Splunk Search
Highlighted

How can I join two huge datasets (millions of records) with different numbers of fields (and no timestamp)?

Motivator

Hi Splunkers,

I have tried stats dc(sourcetype) as count by commonfield | where count > 1. I assume this search is fetching all records to SH and doing statistics as a results its consuming space in Gigs in search head. its very time consuming. if you have done some thing to two compare two big data sets please guys advice me.

Note: These two data sets don't have a timestamp. The size of the two data sets is 300 million records x 1 field and 20 million records x 3 fields.

0 Karma
Highlighted

Re: How can I join two huge datasets (millions of records) with different numbers of fields (and no timestamp)?

Motivator

@somesoni2,

Sir, I have been told that we can use coalesce to join two big data sets.

I have seen that you have used coalesce in post like below,

index=abc OR index=def | eval commonfield=coalesce(field1,field4) | makemv commonfield delim="," | mvexpand commonfield | stats list() as * by commonfield | where isnotnull(field4) | eval temp=mvzip(field4,field5,"#") | mvexpand temp | rex field=temp "(?.)#(?.*)" | fields - temp commonfield

but, I am not sure how to use that.

please help me.

0 Karma
Highlighted

Re: How can I join two huge datasets (millions of records) with different numbers of fields (and no timestamp)?

Motivator

sample data:

index a:
field1,field2,field3

index b:
field4

field3 and field4 are same. but there is not timestamp in those fields.

0 Karma
Highlighted

Re: How can I join two huge datasets (millions of records) with different numbers of fields (and no timestamp)?

SplunkTrust
SplunkTrust

First of all, no sir.

You can do something like this (for inner join, data available in both indexes). It would be better if you can also provide your expected output.

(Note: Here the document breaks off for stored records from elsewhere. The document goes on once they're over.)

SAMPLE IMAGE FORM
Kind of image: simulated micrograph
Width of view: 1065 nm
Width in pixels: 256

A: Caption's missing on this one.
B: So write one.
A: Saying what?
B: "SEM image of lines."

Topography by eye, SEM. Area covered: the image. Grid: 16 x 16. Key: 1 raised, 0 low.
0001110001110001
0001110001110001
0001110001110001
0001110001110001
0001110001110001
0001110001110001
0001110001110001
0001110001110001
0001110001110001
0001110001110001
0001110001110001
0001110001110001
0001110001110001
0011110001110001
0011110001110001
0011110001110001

index=a OR index=b | fields index field1 field2 field3 field4 | eval commonfield=coalesce(field3,field4) | stats dc(index) as indexes values(field1) as field1 values(field2) as field2 by commonfield | where indexes=2

View solution in original post

Highlighted

Re: How can I join two huge datasets (millions of records) with different numbers of fields (and no timestamp)?

Motivator

first of all thanks a lot for your swift response..
Expected output:

field1,field2,field3

but, my concern is its taking more storage space while calculating. I have not used coalesce.. i used stats after renaming the field4 to field3.

this is what i have done.
index=a OR index=b | rename field4 as field3 | stats dc(index) as count values(field1) values(field2) by field3 | where count>1

its killing my storage. is there any difference using rename and coaleasce.

0 Karma
Highlighted

Re: How can I join two huge datasets (millions of records) with different numbers of fields (and no timestamp)?

SplunkTrust
SplunkTrust

I'm afraid it's because of too many rows. Sometime including a fields or table command to limit the number of fields helps.

index=a OR index=b | table field1 field2 field3 field3 | eval field3=coalesce(field3,field4)  | stats dc(index) as count values(field1) values(field2) by field3 | where count>1
0 Karma
Highlighted

Re: How can I join two huge datasets (millions of records) with different numbers of fields (and no timestamp)?

SplunkTrust
SplunkTrust

The fields command is the important one for reducing storage. If you don't put that one in, then your | stats list(*) is keeping literally EVERY field in both files.

Try this -

index=a OR index=b | fields field1 field2 field3 field4 
| rename field4 as field3 
| stats dc(index) as indexcount, values(field1) as field1, values(field2) as field2 by field3 
| where indexcount>1
0 Karma
Highlighted

Re: How can I join two huge datasets (millions of records) with different numbers of fields (and no timestamp)?

Motivator

Thanks for your answers..

I have tried renaming field and i dont have more than 3 fields in one dataset and one field in another dataset.

I am much interested to know if there is any way to achieve this .easily

0 Karma
Highlighted

Re: How can I join two huge datasets (millions of records) with different numbers of fields (and no timestamp)?

Motivator

Thanks for your answers. fields and coalesce did good job.

Highlighted

Re: How can I join two huge datasets (millions of records) with different numbers of fields (and no timestamp)?

SplunkTrust
SplunkTrust

@thambisetty - you are welcome! We've moved the comment to answer. Please accept somesoni2's answer so that the question will show as solved.

0 Karma